PhD Candidate in Molecular Information Processing in Self-organising Dynamic Networks

Are you an aspiring researcher with a chemistry-related degree? Then start your academic career off right as a PhD candidate in the Institute of Molecules and Materials at Radboud University. Join an interdisciplinary project where you can use state-of-the-art instruments to conduct top research on self-organising dynamic networks, while developing your skills and learning new things.
Synthetic materials are typically limited to just one pre-determined function, and rely on electronics for control. One of the largest challenges in the fields of systems chemistry and soft matter is to develop 'intelligent' materials that can directly 'compute' based on molecular input signals and self-organise themselves as a response. Such systems will open fundamentally new modes of material-based function, and enable matter to operate in contexts that cannot be controlled through traditional electronics.

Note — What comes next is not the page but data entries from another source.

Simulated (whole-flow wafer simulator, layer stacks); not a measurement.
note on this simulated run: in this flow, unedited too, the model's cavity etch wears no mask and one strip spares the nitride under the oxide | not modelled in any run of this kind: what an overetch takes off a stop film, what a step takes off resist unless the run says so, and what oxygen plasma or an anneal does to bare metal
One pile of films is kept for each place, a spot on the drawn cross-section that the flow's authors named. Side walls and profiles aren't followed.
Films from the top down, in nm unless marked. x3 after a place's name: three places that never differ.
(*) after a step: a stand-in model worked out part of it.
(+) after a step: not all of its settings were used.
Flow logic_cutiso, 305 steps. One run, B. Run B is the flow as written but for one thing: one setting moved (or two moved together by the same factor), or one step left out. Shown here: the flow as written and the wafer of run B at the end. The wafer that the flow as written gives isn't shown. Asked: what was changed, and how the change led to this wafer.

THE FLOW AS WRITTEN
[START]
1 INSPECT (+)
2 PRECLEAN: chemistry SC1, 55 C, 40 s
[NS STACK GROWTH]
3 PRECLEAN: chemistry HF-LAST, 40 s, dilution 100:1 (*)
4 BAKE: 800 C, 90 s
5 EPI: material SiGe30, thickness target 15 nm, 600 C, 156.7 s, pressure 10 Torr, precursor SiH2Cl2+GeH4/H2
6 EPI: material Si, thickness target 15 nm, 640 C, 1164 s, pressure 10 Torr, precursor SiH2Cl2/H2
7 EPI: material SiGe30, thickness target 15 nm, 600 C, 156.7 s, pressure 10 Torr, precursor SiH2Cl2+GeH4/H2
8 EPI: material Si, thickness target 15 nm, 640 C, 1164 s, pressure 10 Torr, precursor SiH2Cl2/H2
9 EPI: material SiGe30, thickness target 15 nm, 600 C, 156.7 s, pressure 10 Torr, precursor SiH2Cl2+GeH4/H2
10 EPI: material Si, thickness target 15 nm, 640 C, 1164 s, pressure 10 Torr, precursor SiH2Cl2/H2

This project establishes an ambitious new step in a chemical system that self-organises to guide molecular inputs along dynamic wires and concomitantly generate functional structures. To this end, we will use self-assembled amphiphilic filaments that grow connections between sender and receiver droplets, and thereby form a network of connections in response to the chemical input that is applied to the system. A recent example of our philosophy - demonstrated by amphiphiles that organise themselves through self-assembly into wire-like networks - can be found in our recent publication . By implementing new feedback and control mechanisms (based on chemical reactions and physicochemical effects), we aim to arrive at a controlled self-organisation of the connections in the network. Ultimately, such a demonstration of molecular information processing in self-organising sender-receiver networks opens potential in neuromorphic systems operative in electronics-free computation.

This research combines experiments and simulations, and varies from molecular self-assembly to reaction networks, Marangoni flow, hydrogels, microfluidics, dedicated microscopy techniques and building dynamic models in programs like Python or Matlab, depending on your personal preferences and the development of the project. You will communicate your findings through publications in peer-reviewed journals and at international conferences, and also be involved in training and teaching BSc and MSc students. Your teaching load may be up to 10% of your appointment.